To college football, it’s the game’s most unique rivalry.
To Joshua Kelley, it’s the most unique personal highlight reel imaginable.
UCLA and No. 23 USC meet for the 91st time Saturday at the Los Angeles Memorial Coliseum in the renewal of college football’s only crosstown rivalry. The two campuses are 12 miles apart.
The conversation would have involved light years to describe the odds of an obscure former walk-on setting an all-time rushing record in a game that has included nearly a dozen Heisman Trophy winners and national champions.
Yet that’s exactly what Kelley, a graduate of Eastside High who got to Westwood via UC Davis, did with 289 yards in UCLA’s upset victory a year ago this weekend.
“That was a great memory,” Kelley was saying before practice on Wednesday, his 22nd birthday. “What a great feeling.
“I’m feeling about the best I have all season this week, too.”
Kelley posted the eighth-greatest rushing season in Bruins history with 1,243 yards in 2018.
The highlight was the 55-yard touchdown burst in the fourth quarter to put the Bruins ahead of USC.
And notwithstanding a training camp knee injury that lingered longer than anyone expected, Jacqueline Kelley’s son is second in the Pac-12 Conference with 939 yards rushing.
He’s within reach of joining Paul Perkins (2014) and DeShaun Foster (2001) as the only Bruins to lead the conference in rushing in the last 25 years.

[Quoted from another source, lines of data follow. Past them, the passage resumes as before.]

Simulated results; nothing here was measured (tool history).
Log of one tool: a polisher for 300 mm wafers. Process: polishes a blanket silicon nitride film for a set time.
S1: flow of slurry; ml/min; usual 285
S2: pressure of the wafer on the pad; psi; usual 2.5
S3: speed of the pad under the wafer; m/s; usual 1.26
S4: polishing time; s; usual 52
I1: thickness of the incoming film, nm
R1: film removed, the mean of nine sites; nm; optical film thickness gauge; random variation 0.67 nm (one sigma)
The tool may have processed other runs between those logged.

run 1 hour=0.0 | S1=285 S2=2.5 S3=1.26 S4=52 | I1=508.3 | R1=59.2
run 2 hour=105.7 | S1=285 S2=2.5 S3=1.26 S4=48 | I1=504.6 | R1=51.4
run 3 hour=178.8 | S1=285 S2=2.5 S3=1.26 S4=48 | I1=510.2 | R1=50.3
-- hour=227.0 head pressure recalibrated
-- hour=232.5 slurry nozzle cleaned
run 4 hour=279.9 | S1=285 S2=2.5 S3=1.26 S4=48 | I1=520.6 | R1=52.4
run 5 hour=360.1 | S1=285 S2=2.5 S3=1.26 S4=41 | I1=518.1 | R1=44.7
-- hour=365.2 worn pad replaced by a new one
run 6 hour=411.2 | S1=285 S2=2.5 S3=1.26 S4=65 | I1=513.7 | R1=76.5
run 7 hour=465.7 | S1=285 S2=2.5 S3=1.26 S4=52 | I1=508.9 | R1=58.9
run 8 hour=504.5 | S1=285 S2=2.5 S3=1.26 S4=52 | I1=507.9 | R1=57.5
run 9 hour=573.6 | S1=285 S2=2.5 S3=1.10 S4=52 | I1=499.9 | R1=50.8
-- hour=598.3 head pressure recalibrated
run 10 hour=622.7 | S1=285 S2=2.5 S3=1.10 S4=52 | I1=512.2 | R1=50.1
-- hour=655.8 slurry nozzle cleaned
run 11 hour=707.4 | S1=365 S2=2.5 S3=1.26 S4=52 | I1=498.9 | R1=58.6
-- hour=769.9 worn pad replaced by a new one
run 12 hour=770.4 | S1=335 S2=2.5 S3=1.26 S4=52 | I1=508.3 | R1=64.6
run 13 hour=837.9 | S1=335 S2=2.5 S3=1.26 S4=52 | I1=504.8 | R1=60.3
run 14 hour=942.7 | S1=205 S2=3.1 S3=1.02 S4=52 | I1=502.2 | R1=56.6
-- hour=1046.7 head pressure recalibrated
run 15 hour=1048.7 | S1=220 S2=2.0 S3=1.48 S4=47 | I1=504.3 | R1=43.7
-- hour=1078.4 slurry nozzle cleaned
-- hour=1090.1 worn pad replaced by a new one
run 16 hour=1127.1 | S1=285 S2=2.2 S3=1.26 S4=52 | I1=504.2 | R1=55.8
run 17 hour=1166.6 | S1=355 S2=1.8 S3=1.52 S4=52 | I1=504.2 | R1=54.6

He’s also poised to become just the eighth running back in UCLA history to post consecutive thousand-yard rushing seasons.
“Things happen to you in camp,” Kelley said. “Things happen to you in football. You just have to keep trying and working hard.”
That is the definition of Joshua Kelley.
When the coach who recruited him at UC Davis was fired, Kelley also found himself a free agent.
He always loved UCLA, which he never missed the chance to express to the Bruins running backs coach — Foster.
He was allowed to walk on. Then Jim Mora left as head coach.
“I know football defines me, because I put so much time into it,” Kelley said. “But my faith is what I’m really about. Even with the setbacks, my faith is stronger after three years at UCLA than it was before I got here.
“I would have never gotten here if God hadn’t put people into my life to help me, and to open doors for me.
Like, coach Chip Kelly.
Joshua’s mother served as his workout partner and a willing defender to try out his pass receiving routes and rushing moves on.
“I can never thank my mom enough for what she did for me,” Kelley said. “I know that was a proud day at the Rose Bowl vs. USC last year.
“I hope I can give her another one on Saturday.”